Chef Colin Ambrose has a fresh perspective on food. Colin is the chef and owner of year-round restaurant Estia's Little Kitchen and executive chef and managing partner at seasonal restaurant The Old Stove, both located in the Hamptons in Long Island, New York. Colin believes in cooking with farm fresh ingredients that are in season. I have had the privilege of eating at both of his restaurants in Sag Harbor and Wainscott, Long Island as well a meal prepared by Colin in his home. He has that rare ability to creatively pull together a great dinner with seeming ease. He makes it look simple, yet many of us who have tried to pull off this feat while chatting with guests will testify, it can be complicated. Colin has a natural intuition for creating delicious food, which may help to explain the popularity of both of his restaurants.
I chatted with Colin about a relatively simple salad that can be made in advance using the bounties of the season. When he makes this salad, he looks for 2 specific apples, one soft for baking and one crisp and sweet for a match-stick cut that would compliment a sharp cheddar sliced the same way.

Apples on Vine by NEST
"A crisp, sweet apple tells
it's own story, a good
baker will be softer, rounder and less
assertive on the first bite. In time, if
you live near the trees you'll
know which one produces the
best results from an oven or on the
breakfast table. If you don't know
the tree let the first bite
guide the menu. "


by Colin Ambrose

Apple and Camembert

Apple and Camembert Harvest Salad

• 1 crisp sweet apple
• 1 good baking apple
• 1 small wheel camembert
• 1 small piece sharp white cheddar
• 10 stems flat leaf parsley
• 1 lemon
• 1/4 cup apple cider
• 1/2 cup extra virgin olive oil

Remove the core from the apple, don't peel it, but remove core with a thin knife top to bottom.
Place the apple on a small baking sheet and pour 1/2 cup of water on the sheet then wrap with foil.
Place in the oven @ 400 for 25 min. or until soft butstill firm.
Remove and chill.

Just prior to service slice the crisp apple into thin match sticks and place in a bowl. Then slice the same amount of cheddar to the same size and combine.
Remove the baked apple from the fridge and slice into thin wedges, then place a slice of camembert on each plate. Top each slice of cheese with a quartered baked apple slices and then top the apple slices with a smaller piece of cheese (from the rind cut).

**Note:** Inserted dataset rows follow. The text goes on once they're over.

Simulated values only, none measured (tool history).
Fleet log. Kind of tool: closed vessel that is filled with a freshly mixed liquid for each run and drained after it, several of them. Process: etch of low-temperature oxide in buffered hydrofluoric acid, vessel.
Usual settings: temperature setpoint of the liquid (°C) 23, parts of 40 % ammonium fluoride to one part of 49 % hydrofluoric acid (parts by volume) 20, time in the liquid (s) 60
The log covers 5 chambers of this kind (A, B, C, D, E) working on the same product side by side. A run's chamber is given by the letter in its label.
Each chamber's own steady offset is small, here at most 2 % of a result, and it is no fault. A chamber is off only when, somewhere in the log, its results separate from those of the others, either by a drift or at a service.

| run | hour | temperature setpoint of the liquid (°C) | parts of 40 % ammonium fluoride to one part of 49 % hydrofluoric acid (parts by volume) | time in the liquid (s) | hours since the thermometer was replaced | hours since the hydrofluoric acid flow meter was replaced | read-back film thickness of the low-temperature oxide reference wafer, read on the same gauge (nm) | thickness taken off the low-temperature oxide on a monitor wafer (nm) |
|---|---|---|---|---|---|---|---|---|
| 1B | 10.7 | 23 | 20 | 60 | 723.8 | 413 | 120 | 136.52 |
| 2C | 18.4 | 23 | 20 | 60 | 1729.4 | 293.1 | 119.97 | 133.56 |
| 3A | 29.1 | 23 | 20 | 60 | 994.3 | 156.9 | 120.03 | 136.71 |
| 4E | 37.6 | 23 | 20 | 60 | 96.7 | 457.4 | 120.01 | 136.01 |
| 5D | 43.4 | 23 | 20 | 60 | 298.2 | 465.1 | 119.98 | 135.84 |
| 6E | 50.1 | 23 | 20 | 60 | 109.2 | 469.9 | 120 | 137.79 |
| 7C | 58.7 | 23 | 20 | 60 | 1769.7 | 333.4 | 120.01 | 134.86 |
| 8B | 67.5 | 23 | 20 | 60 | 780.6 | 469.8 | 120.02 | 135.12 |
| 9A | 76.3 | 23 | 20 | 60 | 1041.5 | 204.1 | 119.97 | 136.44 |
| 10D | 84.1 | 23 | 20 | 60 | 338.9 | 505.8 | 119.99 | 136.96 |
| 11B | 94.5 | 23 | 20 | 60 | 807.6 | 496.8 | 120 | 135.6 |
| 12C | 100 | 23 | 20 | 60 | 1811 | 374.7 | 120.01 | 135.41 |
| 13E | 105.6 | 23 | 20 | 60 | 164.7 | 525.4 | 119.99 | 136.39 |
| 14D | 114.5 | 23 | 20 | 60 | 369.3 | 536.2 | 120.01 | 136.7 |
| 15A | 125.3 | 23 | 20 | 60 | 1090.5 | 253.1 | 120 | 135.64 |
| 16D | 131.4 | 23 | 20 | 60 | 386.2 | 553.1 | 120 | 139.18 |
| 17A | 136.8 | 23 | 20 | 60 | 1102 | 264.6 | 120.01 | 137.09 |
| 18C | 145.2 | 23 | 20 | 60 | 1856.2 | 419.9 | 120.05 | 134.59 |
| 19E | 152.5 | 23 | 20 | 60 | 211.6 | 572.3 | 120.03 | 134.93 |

On the opposite side of the plate create a pile (2 tablespoons) of the crisp apple/ cheddar matchstix. Garnish with parsley stems and touch the parsley with drops of vinaigrette.
To make Vinaigrette combine the juice of 1 lemon with apple cider and olive oil, pour into a squeeze bottle and shake.You'll have lot of extra apple cider vinaigrette so keep cold for your next fall salad.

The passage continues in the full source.